[utils] add explicit spiral and circular arc helpers, and allow non-90deg bends

2026-06-16 00:14:24 -07:00 · 2026-06-16 00:14:24 -07:00 · 833f5dd159
commit 833f5dd159
parent f4df8e0553
2 changed files with 215 additions and 46 deletions
--- a/masque/test/test_utils.py
+++ b/masque/test/test_utils.py
@ -15,7 +15,7 @@ from ..utils import (
    rotation_matrix_2d,
 )
 from ..file.utils import tmpfile
-from ..utils.curves import bezier
+from ..utils.curves import bezier, circular_arc, euler_bend, euler_spiral
 from ..error import PatternError
@ -148,6 +148,53 @@ def test_bezier_accepts_exact_weight_count() -> None:
    assert_allclose(samples, [[0, 0], [2 / 3, 2 / 3], [1, 1]], atol=1e-10)

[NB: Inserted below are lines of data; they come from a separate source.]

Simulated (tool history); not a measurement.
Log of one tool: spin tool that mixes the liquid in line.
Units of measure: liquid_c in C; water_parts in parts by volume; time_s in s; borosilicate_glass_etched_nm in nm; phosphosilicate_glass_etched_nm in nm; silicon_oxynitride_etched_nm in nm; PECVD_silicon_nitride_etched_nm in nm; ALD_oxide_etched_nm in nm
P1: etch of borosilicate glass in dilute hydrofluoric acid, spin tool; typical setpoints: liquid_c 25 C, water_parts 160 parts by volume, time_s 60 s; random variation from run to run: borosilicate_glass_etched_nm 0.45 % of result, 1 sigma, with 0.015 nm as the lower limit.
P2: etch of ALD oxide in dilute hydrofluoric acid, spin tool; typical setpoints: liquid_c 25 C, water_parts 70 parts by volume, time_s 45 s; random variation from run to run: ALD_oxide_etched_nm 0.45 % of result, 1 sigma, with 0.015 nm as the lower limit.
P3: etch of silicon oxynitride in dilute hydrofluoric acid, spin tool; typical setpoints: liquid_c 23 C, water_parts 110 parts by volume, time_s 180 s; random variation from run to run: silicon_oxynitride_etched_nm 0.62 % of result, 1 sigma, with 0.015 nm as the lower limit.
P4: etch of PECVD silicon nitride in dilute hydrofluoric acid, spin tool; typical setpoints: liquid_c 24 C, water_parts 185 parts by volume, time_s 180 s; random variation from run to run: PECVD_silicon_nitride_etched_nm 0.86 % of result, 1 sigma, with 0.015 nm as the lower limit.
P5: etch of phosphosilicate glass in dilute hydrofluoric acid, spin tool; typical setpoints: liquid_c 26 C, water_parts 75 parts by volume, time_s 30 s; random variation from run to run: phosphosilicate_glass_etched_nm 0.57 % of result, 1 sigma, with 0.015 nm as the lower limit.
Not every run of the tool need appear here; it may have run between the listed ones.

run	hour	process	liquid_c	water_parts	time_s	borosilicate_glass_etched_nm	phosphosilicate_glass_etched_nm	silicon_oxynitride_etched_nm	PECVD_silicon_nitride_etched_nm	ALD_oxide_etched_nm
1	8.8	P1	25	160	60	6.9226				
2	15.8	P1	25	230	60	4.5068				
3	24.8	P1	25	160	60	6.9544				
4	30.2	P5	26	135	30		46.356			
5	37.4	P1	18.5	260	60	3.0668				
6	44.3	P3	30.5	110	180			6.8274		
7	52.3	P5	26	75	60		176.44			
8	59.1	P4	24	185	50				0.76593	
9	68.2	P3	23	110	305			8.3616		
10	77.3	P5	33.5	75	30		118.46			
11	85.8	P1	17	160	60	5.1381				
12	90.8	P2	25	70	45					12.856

 def _endpoint_tangent(xy: numpy.ndarray) -> float:
    dxy = xy[-1] - xy[-2]
    return numpy.arctan2(dxy[1], dxy[0])
@pytest.mark.parametrize(
    ('switchover_angle', 'total_angle'),
    [
        (pi / 8, pi / 4),
        (pi / 8, pi / 2),
        (pi / 4, pi),
    ],
    )
 def test_euler_bend_supports_total_angle(switchover_angle: float, total_angle: float) -> None:
    xy = euler_bend(switchover_angle, num_points=2000, total_angle=total_angle)
    assert_allclose(xy[0], [0, 0], atol=1e-12)
    assert_allclose(_endpoint_tangent(xy), -total_angle, atol=1e-3)
 def test_euler_bend_180_degrees_with_90_degree_circular_middle() -> None:
    xy = euler_bend(pi / 4, num_points=2000, total_angle=pi)
    assert_allclose(_endpoint_tangent(xy), -pi, atol=1e-3)
    assert abs(xy[-1][0]) < 1e-3
    assert xy[-1][1] < 0
 def test_euler_bend_rejects_too_large_switchover_angle() -> None:
    with pytest.raises(PatternError, match='total_angle / 2'):
        euler_bend(pi / 2, total_angle=pi / 2)
 def test_euler_spiral_and_circular_arc_helpers_match_endpoint_tangent() -> None:
    xy_spiral = euler_spiral(pi / 4, num_points=1000)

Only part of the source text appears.